How I Built a Reverse Image Search with Machine Learning and TensorFlow: Part 1

Published May 26, 2017Last updated Nov 22, 2017
How I Built a Reverse Image Search with Machine Learning and TensorFlow: Part 1

Getting Started

I’ve been making some TensorFlow examples for my website, fomoro.com, and one of the ones I created was a lightweight reverse image search. While it’s fresh in my head, I wanted to write up an end-to-end description of what it’s like to build a machine learning app, and more specifically, how to make your own reverse image search. For this demo, the work is ⅓ data munging/setup, ⅓ model development and ⅓ app development.

At a high-level, I use TensorFlow to create an autoencoder, train it on a bunch of images, use the trained model to find related images, and display them with a Flask app.

In this first post, I’m going to go over my environment and project setup and do a little bit of scaffolding. Ready? Let’s get started.

Environment Setup

The first thing to do is setup the environment. I’m using Python 2.7 and TensorFlow installed with virtualenvwrapper.

# new project directory
$ mkdir imagesearch
$ cd imagesearch

# created new virtual env
$ mkvirtualenv --system-site-packages imagesearch
$ pip install --upgrade tensorflow

If you’ve never used TensorFlow before, it’s a good idea to verify that it works. You may see some warnings when you run the session line in the code below. These are normal and are just to alert you that building TF from source may be faster on your setup. Since it may take an hour or more depending on your hardware, I generally don't recommend it if you’re just getting started.
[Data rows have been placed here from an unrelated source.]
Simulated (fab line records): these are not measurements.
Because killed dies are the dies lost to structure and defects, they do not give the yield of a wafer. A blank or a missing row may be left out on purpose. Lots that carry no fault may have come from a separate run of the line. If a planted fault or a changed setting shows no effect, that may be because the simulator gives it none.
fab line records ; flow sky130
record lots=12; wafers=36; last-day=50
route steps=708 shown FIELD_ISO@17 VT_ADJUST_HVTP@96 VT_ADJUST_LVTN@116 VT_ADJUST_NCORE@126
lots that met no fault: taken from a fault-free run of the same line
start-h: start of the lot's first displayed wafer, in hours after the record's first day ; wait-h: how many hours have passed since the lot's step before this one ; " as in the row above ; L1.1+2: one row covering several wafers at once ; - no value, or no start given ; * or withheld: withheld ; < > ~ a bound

# verify tensorflow works by starting a python shell
$ python
>>> import tensorflow as tf
>>> hello = tf.constant('Hello, TensorFlow!')
>>> sess = tf.Session()
>>> print(sess.run(hello))
Hello, TensorFlow!

Dataset Prep

The next thing I needed was a dataset. I really love architecture and bridges, so I decided to use LSUN bridges. LSUN stands for “large-scale scene understanding,” and the whole dataset is pretty large. For the lightweight demo I’m making, using just the bridges was plenty of data, and I didn’t want to spend all day downloading stuff.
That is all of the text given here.